The vacancy rate in Colorado apartments was down during the first quarter of 2012, falling year over year in Pueblo, Metro Denver and in Ft. Collins, but rising in Colorado Springs, Grand Junction and Greeley. According to a report released Thursday by the Colorado Division of Housing, the combined vacancy rate for apartments in 22 cities and towns across Colorado was 5.2 percent during the first quarter. The rate was down from 2011’s first quarter rate of 5.5 percent. The combined vacancy rate fell to the lowest first-quarter vacancy rate recorded since 2001, and the third quarter of 2011 remains the only quarter since 2001 to post a statewide vacancy rate below 5.2 percent.
Increases in demand for rentals were uneven across the state, however, with year-over-year increases in vacancies being reported in Colorado Springs, Grand Junction and Greeley. The rising vacancies likely reflected muted job growth in those markets in March with unemployment rates above 9 percent in all three areas.
The vacancy rate in the Ft. Collins-Loveland area, on the other hand, fell to 3.0 percent, year over year, as employment remained strong in the Ft. Collins-Loveland area, dropping to 6.7 percent in March 2012.
The metro Denver vacancy rate during 2012’s first quarter, released last month in a separate survey, fell year over year from 5.5 percent to 4.9 percent.
“The statewide decline in vacancies is being driven by high demand for rental housing in the metro Denver area and in the Ft. Collins-Loveland area,” said Ron Throupe, a professor of real estate at the University of Denver’s Burns School of Real Estate and Construction Management, and the report’s author. “Not surprisingly, we also see some of the most solid rent growth in those same areas.”
Vacancy rates in all metropolitan areas were: Colorado Springs, 6.4 percent; Ft. Collins-Loveland, 3.0 percent; Grand Junction, 10.4 percent; Greeley, 5.8 percent; Pueblo, 5.9 percent.

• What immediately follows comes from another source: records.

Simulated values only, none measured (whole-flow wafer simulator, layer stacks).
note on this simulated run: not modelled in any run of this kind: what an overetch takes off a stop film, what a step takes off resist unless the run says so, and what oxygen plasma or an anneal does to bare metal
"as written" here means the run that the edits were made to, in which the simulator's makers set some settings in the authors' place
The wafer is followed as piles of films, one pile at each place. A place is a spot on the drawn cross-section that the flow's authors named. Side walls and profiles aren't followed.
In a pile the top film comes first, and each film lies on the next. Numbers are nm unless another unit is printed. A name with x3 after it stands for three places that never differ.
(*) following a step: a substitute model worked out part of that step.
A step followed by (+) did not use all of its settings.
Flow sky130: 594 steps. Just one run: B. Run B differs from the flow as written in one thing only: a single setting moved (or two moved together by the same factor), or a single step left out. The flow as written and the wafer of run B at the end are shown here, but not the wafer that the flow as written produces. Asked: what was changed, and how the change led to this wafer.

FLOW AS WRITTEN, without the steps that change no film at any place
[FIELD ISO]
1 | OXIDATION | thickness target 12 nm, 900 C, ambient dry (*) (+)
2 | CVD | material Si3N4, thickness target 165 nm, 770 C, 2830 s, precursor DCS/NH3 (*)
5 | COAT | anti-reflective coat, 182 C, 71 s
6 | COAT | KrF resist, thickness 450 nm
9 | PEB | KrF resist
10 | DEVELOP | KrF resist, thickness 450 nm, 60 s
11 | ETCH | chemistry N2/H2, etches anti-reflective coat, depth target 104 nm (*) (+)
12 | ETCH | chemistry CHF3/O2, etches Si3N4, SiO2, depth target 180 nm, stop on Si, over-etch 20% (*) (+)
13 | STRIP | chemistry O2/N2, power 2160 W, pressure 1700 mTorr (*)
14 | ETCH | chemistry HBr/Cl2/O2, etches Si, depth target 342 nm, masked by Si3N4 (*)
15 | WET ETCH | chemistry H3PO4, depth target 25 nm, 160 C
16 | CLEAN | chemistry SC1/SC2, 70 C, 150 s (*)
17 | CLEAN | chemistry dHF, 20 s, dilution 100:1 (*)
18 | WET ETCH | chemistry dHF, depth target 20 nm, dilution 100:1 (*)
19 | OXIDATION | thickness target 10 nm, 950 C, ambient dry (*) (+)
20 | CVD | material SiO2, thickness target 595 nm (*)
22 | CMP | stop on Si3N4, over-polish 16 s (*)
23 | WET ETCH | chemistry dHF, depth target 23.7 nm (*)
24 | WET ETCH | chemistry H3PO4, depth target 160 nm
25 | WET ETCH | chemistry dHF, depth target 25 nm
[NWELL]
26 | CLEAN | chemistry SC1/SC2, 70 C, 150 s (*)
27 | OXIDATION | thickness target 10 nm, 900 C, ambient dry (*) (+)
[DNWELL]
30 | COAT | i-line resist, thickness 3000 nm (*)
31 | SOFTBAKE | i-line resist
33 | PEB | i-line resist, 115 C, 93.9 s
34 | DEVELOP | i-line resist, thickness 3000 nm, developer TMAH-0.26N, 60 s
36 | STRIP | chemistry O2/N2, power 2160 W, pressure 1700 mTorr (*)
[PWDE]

The statewide average rent in Colorado increased 4.6 percent from 2011’s first quarter to 2012’s first quarter, rising from $873 to $914. Across the state, however, growth in average rents varied considerably. The average rent in the Greeley area, for example, increased 4.3 percent, year over year, while the average rent in Pueblo was flat at -0.01 percent. During the same period, the average rent in Colorado Springs increased 2.4 percent, and it fell 4.8 percent in Grand Junction, year over year.
The largest increase in the average rent was found in the Fort Collins-Loveland area where it rose 11.1 percent from the first quarter of 2011 to 2012’s first quarter.
“The trend in rents in clearly toward growth and we’re seeing rent growth even in areas with rising vacancy rates right now,” said Ryan McMaken spokesman with the Colorado Division of Housing. “This suggests that owners are optimistic about future demand even in areas where declines in the vacancy rates have stalled during the past quarter.”
Average rents in all metropolitan areas measured were Colorado Springs; $754, Ft. Collins-Loveland, $1001; Grand Junction, $625; Greeley, $688; Pueblo, $570.
The metro Denver average rent, measured in a separate survey, was $952 during the first quarter.